President Donald Trump’s hardline lead Border Patrol commander Gregory Bovino is back in Chicago—where he’s accused of immediately setting out to taunt the city’s migrant community.
On Tuesday morning, Bovino led a convoy of around 200 of his “Green Machine” immigration agents through Southwest Chicago before rolling into the fenced federal facility in Broadview around 1 p.m.
In what was reportedly the most visible burst of federal immigration enforcement since Bovino, 55, left Illinois last month, witnesses described chaotic driving and confrontations as the caravan moved, horns blaring amid shrill whistles from residents warning of its presence.
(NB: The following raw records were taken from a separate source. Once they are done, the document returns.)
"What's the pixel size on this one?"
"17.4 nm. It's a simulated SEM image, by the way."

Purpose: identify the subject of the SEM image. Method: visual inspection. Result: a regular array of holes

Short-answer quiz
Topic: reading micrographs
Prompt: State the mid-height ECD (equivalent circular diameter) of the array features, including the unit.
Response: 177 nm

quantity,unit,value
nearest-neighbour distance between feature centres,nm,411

“The agents were racing past and creating chaos,” Matt DeMateo, CEO of New Community Church, told Block Club Chicago, describing disruptions near a church holiday food drive. Another resident, Ivan Gonzalez, was quoted by the outlet as saying that agents were “terrorizing this neighborhood.”
Southwest Side rapid response coordinator Anyh Huamani told Block Club: “We witnessed how agents were driving their cars without license plates, the wrong way on the one-way streets, running red lights and just behaving recklessly.”
En route to Broadview, at around 10 a.m., Bovino and a group of agents approached Enlace Chicago—an immigrant rights center in Little Village—and waved at those inside, according to the organization’s co-director Marcela Rodriguez, in what she told the outlet was a “clear intimidation tactic.”
Rodriguez said two people were then detained nearby, including a man “frantically” trying to get back into his home. Huamani said about 15 people were arrested throughout the day, including a tamale vendor and day laborers outside a Home Depot near West 47th Street and South Western Avenue.
From a Home Depot parking lot in Cicero, Bovino told Block Club it was “unknown at this time” how long he would stay and claimed “several hundred” agents had come with him. “It’s going to be a merry Christmas in Chicago,” he said. “We’re going to enforce immigration law, and that’s what we’re doing.”
Tuesday’s Home Depot detentions contradict reports that the Trump administration had quietly changed tactics to target migrants with criminal records, rather than carrying out random sweeps of laborers.
Bovino’s return comes after his first Chicago stint helped trigger a string of court fights over the tactics of his Border Patrol contingent during “Operation Midway Blitz,” which began in September.
U.S. District Judge Sara L. Ellis—an Obama appointee—rebuked Bovino’s testimony about the justification for his and his unit’s deployment of tear gas and use of force, with Ellis accusing him of repeatedly lying to the court.

A federal appeals court later threw out Ellis’ order requiring Bovino to report daily to her, while leaving in place broader limits and documentation requirements tied to the case.
After leaving Chicago in November, Bovino moved his team to North Carolina for “Operation Charlotte’s Web” in the days before Thanksgiving—an assignment that drew questions over why the mission had landed near the area where his family has deep roots and lasted only for a week.
He then headed to Louisiana on Dec. 1, where the Department of Homeland Security (DHS)—under which Border Patrol operates—had planned to deploy about 250 agents for a two-month “Swamp Sweep” tied to the administration’s deportation targets.

The enforcement push—publicly branded “Operation Catahoula Crunch”—has drawn protests and political blowback in the metro area, including demands from local leaders for more transparency.
With Bovino’s “Green Machine” now back in Chicago, community groups say they are using the same playbook.
“We’re not afraid. Our rapid response team will continue to show up for our communities because only we keep each other safe,” Huamani said, calling the federal agents “the real danger in our communities.”
A DHS spokesperson told the Beast that, on Tuesday, agents arrested 35 “illegal aliens who have all violated the immigration laws of the nation,” with criminal histories that include “aggravated assault, domestic violence, battery, aggravated assault with weapon, burglary, larceny, DUI with child passenger, multiple DUIs, leaving scene of accident with death, and serial traffic offenses.”
They added that Border Patrol had never been “leaving” the city to begin with, where it said operations were ongoing to achieve “what Chicago’s sanctuary politicians have refused to do for decades: decrease crime and remove the worst of the worst criminal illegal aliens who put the American people in danger.”